Using the default Amazon Linux AMI for Amazon EMR - Amazon EMR

Using the default Amazon Linux AMI for Amazon EMR

Each Amazon EMR release version uses a default Amazon Linux AMI for Amazon EMR unless you specify a custom AMI. The default AMI is based on the most up-to-date Amazon Linux AMI available at the time of the Amazon EMR release. The AMI is tested for compatibility with the big data applications and Amazon EMR features included with that release version.

Each Amazon EMR release version is "locked" to the Amazon Linux AMI version to maintain compatibility. This means that the same Amazon Linux AMI version is used for an Amazon EMR release version even when newer Amazon Linux AMIs become available. For this reason, we recommend that you use the latest Amazon EMR release version unless you need an earlier version for compatibility and are unable to migrate.

If you must use an earlier release version of Amazon EMR for compatibility, we recommend that you use the latest release in a series. For example, if you must use the 5.12 series, use 5.12.2 instead of 5.12.0 or 5.12.1. If a new release becomes available in a series, consider migrating your applications to the new release.

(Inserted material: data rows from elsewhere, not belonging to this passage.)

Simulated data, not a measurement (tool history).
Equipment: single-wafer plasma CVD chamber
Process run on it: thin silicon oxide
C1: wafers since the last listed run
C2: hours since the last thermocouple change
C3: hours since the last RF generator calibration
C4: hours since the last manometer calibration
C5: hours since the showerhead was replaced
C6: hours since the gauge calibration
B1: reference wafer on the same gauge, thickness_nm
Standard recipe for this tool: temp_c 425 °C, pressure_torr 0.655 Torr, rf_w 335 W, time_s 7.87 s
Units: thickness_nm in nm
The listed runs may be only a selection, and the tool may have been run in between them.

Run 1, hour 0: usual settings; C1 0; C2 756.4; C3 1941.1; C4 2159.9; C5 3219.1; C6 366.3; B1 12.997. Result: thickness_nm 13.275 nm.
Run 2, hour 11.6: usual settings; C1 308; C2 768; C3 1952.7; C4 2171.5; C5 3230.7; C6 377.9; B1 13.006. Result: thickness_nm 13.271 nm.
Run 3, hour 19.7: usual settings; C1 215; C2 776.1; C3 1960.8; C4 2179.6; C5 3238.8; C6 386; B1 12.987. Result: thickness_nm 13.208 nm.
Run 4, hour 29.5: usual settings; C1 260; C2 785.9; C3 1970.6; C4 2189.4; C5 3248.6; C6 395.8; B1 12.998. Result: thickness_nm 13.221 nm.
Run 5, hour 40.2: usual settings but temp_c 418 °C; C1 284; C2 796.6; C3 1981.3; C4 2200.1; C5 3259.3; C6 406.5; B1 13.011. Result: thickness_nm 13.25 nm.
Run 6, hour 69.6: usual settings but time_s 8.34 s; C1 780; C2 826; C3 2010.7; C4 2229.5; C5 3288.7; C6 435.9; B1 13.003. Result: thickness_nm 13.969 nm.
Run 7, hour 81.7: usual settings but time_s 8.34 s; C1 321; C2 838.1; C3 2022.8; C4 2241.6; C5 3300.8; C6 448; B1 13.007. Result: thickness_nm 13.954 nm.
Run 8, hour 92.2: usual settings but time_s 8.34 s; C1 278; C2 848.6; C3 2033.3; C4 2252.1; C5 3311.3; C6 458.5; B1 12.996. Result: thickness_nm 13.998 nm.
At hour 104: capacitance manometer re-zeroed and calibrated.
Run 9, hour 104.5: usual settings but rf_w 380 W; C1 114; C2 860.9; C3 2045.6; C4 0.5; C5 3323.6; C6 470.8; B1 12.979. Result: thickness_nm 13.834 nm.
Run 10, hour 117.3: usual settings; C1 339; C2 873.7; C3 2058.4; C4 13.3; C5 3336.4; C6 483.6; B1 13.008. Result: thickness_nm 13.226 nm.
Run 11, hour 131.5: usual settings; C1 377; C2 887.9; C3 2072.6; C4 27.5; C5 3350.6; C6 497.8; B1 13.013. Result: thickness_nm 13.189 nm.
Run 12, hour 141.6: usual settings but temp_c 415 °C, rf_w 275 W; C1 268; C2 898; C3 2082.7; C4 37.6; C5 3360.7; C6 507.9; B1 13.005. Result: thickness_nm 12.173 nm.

How software updates are managed

Here are default software update behaviors to be aware of:

  • Default boot behavior excludes kernel updates. When an Amazon EC2 instance in a cluster that is based on the default Amazon Linux AMI for Amazon EMR boots for the first time, it checks the enabled package repositories for Amazon Linux and Amazon EMR for software updates that apply to the AMI version. As with other Amazon EC2 instances, critical and important security updates from these repositories are installed automatically. However, if you are using an older version of Amazon Linux AMI, the latest security update may not be installed automatically. This is because the repositories referenced by EMR are fixed for each version of Amazon Linux AMI. Also note that your networking configuration must allow for HTTP and HTTPS egress to Amazon Linux repositories in Amazon S3, otherwise security updates will not succeed. For more information, see Package repository in the Amazon EC2 User Guide for Linux Instances. By default, other software packages and kernel updates that require a reboot, including NVIDIA and CUDA, are excluded from the automatic download at first boot.

    Important

    Amazon EMR clusters that are running Amazon Linux or Amazon Linux 2 AMIs (Amazon Linux Machine Images) use default Amazon Linux behavior, and do not automatically download and install important and critical kernel updates that require a reboot. This is the same behavior as other Amazon EC2 instances running the default Amazon Linux AMI. If new Amazon Linux software updates that require a reboot (such as, kernel, NVIDIA, and CUDA updates) become available after an Amazon EMR version is released, Amazon EMR cluster instances running the default AMI do not automatically download and install those updates. To get kernel updates, you can customize your Amazon EMR AMI to use the latest Amazon Linux AMI.

  • The cluster launches with or without updates. Be aware that if software updates can't be installed because package repositories are unreachable at first cluster boot, the cluster instance still completes its launch. For instance, repositories may be unreachable because S3 is temporarily unavailable, or you might have VPC or firewall rules configured to block access.

  • Don't run sudo yum update. When you connect to a cluster instance using SSH, the first few lines of screen output provide a link to the release notes for the Amazon Linux AMI that the instance uses, a notice of the most recent Amazon Linux AMI version, a notice of the number of packages available for update from the enabled repositories, and a directive to run sudo yum update.

Important

We strongly recommend that you do not run sudo yum update on cluster instances, either while connected using SSH or using a bootstrap action. This might cause incompatibilities because all packages are installed indiscriminately.

Best practices for managing software updates

  • If you use an earlier release version of Amazon EMR, consider and test a migration to the latest release before updating software packages.

  • If you migrate to a later release version or you upgrade software packages, test the implementation in a non-production environment first. The option to clone clusters using the Amazon EMR console is helpful for this.

  • Evaluate software updates for your applications and for your version of Amazon Linux AMI on an individual basis. Only test and install packages in production environments that you determine to be absolutely necessary for your security posture, application functionality, or performance.

  • Watch the Amazon Linux Security Center for updates.

  • Avoid installing packages by connecting to individual cluster instances using SSH. Instead, use a bootstrap action to install and update packages on all cluster instances as necessary. This requires that you terminate a cluster and relaunch it. For more information, see Create bootstrap actions to install additional software.